1/16/2004

BOTTLE OF WINE, FRUIT OF THE VINE

Donald Sensing is waxing poetic about the virtues of German white wine:

A fellow officer of mine named Ed lived a kilometer away in a five bedroom house he and his wife rented. They made a number of German friends in their village of Grüningen. Ed didn’t speak a word of German, but he had a German last name and looked Teutonic, so the Germans liked him. One weekend Ed and Barbara threw a wine-tasting party under a big tent on their lawn.

Most of our battalion’s officers came, along with many of Ed’s German neighbors. Everyone brought at least one bottle of wine. Some wag had gone to the Army’s store and bought some Mad Dog 20-20 and Thunderbird, which are about the cheapest rotgut wine made in North America. Ed didn’t know what to do about the MD 20-20 and the T-Bird. If the Germans saw the skid-row stuff surely they’d laugh at the cheap, unsophisticated American palate. So he put them behind everything else and started with the good German wine, figuring that after everyone had partaken of a number of samples of prädikatswein they’d forget about the rotgut.

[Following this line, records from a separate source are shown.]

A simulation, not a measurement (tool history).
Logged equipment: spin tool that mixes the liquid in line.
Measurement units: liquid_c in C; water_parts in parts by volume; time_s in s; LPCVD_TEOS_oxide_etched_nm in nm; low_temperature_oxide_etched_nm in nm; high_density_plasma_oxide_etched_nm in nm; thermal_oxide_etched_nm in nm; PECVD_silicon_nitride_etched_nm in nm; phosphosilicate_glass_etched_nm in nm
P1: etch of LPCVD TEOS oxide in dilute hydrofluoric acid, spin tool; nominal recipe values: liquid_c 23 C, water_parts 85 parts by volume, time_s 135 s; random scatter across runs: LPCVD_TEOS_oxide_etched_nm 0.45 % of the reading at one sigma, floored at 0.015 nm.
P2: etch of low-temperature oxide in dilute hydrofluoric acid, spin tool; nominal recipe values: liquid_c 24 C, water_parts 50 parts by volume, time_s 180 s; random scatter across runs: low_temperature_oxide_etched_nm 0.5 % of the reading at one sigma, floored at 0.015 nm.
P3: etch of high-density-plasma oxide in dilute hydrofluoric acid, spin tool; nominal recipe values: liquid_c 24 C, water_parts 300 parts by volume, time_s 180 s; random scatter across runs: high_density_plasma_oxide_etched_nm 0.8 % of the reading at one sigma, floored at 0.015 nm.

But the Germans had already seen the stuff and after the rest of the wine had been uncorked and passed from table to table, they asked about the Mad Dog and the Thunderbird. Reluctantly, Ed opened it - not uncorked it, because it was so cheap it had a screw-on top. With deflated ego, he handed the bottles to the Germans. Amazingly, the Germans loved it! The bottles never left their table. They drank every drop and complimented Eddie for leaving some good wine for the end.

We couldn’t believe it. In fact, we never did believe it. We agreed that they told each other jokes about the idiot Americans and their terrible wine for weeks afterward.

Granted, comparing a good German prädikatswein to swill like Mad Dog is like comparing a backrub to a shattered pelvis, but still . . . they had every reason to feel foolish in the presence of some of the greatest wines on Earth.

I’ll stick to the advice of David Rosengarten, the Food Network’s pre-”Bam!” standard-bearer, who recommended a dry German Riesling with almost any meal. I’ve never gone wrong, and people frequently tell me I must be some sort of food-and-wine genius.

Me a genius? Unpossible! I already missed out on this year’s Beaujolais Nouveau, it would seem . . .

Posted by Mark @ 7:22 pm | | Permalink
This post is filed under: De Gustibus

2 Comments

  1. It isn’t exactly German (unless the French happen to be losing), but an Alsatian Gewurztraminer is almost always *very* nice.

    Comment by Vidiot — 1/16/2004 @ 10:46 pm

  2. Yes, it is. Gotta be careful, though–I’ve drank my share of Gewurtz that tasted more like Juicy Juice.